The final five musical pioneers elected to the South Carolina Gospel Music Hall of Fame by members of the South Carolina Gospel Music Association last month are Marshall Pack, Hovie Lister, Allen Lovelace, Carl Whitman and Joe Brown.
Marshall Pack owned and operated WCKI, a Christian radio station in Greer, South Carolina, for many years until his death. WCKI was the station that provided listeners in the Upstate with the latest in Southern Gospel music. Rev. Pack also pastored a local church and was a talented poet and songwriter. He was known for his ability to write poetry and have it set to music and in many cases appeared with groups to sing and recite some of his work.
In the 1960s the Trav’lers cut an entire project with all of the songs written by Marshall Pack.
Ronny Pack received the award in honor of his father.
Hovie Lister was one of the best known and admired personalities in Southern Gospel music. Hovie grew up in Poe Mill Village in Greenville, South Carolina, and played the piano for several local musical groups before moving to North Carolina to play piano for Connor Hall and the Homeland Harmony Quartet. The quartet later moved to Atlanta and it was there that Hovie formed without a doubt the greatest quartet of all time.
The Statesmen Quartet became nationally known as the best of the best. They won manyawards and were nominated for Grammy’s. Hovie was a talented musician and a master showman. He could affect an audience just by his presence. Using his many God-given talents, this boy from the mill village was not only a pianist, manager and promoter, but he also was a minister serving a church in the Atlanta area for many years while keeping a full concert schedule. His wife, son and daughter were present at the induction ceremony to accept the honor for Hovie.

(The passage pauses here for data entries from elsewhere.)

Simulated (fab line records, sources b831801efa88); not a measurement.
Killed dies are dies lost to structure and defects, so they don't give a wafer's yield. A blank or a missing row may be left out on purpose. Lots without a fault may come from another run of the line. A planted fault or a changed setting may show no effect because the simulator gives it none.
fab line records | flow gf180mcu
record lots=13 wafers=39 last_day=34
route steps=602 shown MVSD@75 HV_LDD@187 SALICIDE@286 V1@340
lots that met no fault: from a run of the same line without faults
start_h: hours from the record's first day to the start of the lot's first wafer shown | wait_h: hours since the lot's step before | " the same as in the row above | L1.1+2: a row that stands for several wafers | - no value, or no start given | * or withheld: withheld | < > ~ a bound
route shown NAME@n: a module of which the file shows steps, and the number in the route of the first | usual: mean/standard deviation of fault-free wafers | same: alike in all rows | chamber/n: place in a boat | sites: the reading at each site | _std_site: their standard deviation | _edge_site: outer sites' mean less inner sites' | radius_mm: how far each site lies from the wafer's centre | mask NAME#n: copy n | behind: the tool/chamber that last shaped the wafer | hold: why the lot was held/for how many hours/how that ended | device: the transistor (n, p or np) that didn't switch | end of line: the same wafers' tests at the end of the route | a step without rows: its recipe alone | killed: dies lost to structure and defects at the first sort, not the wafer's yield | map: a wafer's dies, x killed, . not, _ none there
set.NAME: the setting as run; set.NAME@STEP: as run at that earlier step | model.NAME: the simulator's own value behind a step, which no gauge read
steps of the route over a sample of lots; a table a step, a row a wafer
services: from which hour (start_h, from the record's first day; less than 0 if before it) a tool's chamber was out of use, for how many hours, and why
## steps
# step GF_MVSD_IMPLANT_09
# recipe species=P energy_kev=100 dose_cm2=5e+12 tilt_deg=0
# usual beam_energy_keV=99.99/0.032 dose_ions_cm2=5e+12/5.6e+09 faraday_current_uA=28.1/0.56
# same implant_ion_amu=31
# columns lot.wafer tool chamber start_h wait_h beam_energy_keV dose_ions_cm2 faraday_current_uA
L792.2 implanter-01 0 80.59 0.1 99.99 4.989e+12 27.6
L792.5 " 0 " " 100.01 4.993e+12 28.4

Allen Lovelace, a familiar name and voice in Upstate, South Carolina, was honored and inducted into the SC Gospel Music Association Hall of Fame. Allen worked many years at WCKI Radio where he hosted one of the longest running radio programs in the Upstate. Along with his radio duties, Allen formed the Southerners Quartet and stayed booked every weekend throughout North and South Carolina. Allen lost his wife several years ago and recently remarried. He and his bride make their home in Piedmont, South Carolina, where he serves as music director for his church.
Carl Whitman currently resides in Greensboro, North Carolina. He was originally from the Easley area of South Carolina. Carl sang in several groups in the area back in the 1950s and 60s. He sang with many of the folks already inducted into the Hall of Fame such as Ken Turner and Charlie Baker.
Carl was one of the original Trav’lers back in 1961. Carl sang the lead part then and has returned recently to once again be a part of the Trav’lers as lead. Carl was a big part of the Trav’lers sound when the group performed on the Bob Poole Program in Greenville. Carl accepted the award in person and sang with the Trav’lers as part of the program.
Joe Brown had an impact on Southern Gospel Music in South Carolina. He lived in Greenville where he was music director of his church and sang with a quartet formed in his church. Later he had the opportunity to start a quartet that was sponsored by a clothing company in Greenville owned by brothers who’s last name was Gay. The group was called the Gay Quartet during the 1940s and 1950s. This group had a Sunday morning radio program on WFBC and traveled all around the Carolinas.
Mr. Brown made appearances on WGGS-TV and in fact his last appearance was at the age of 92. He passed away a few years later. Jake Hess stated in his book that had it not been for Joe Brown he and his group would have starved to death while they called Greenville Home.
Accepting the award for Joe Brown were his daughter Francis Harris and his son Marshall Johnny Mac Brown.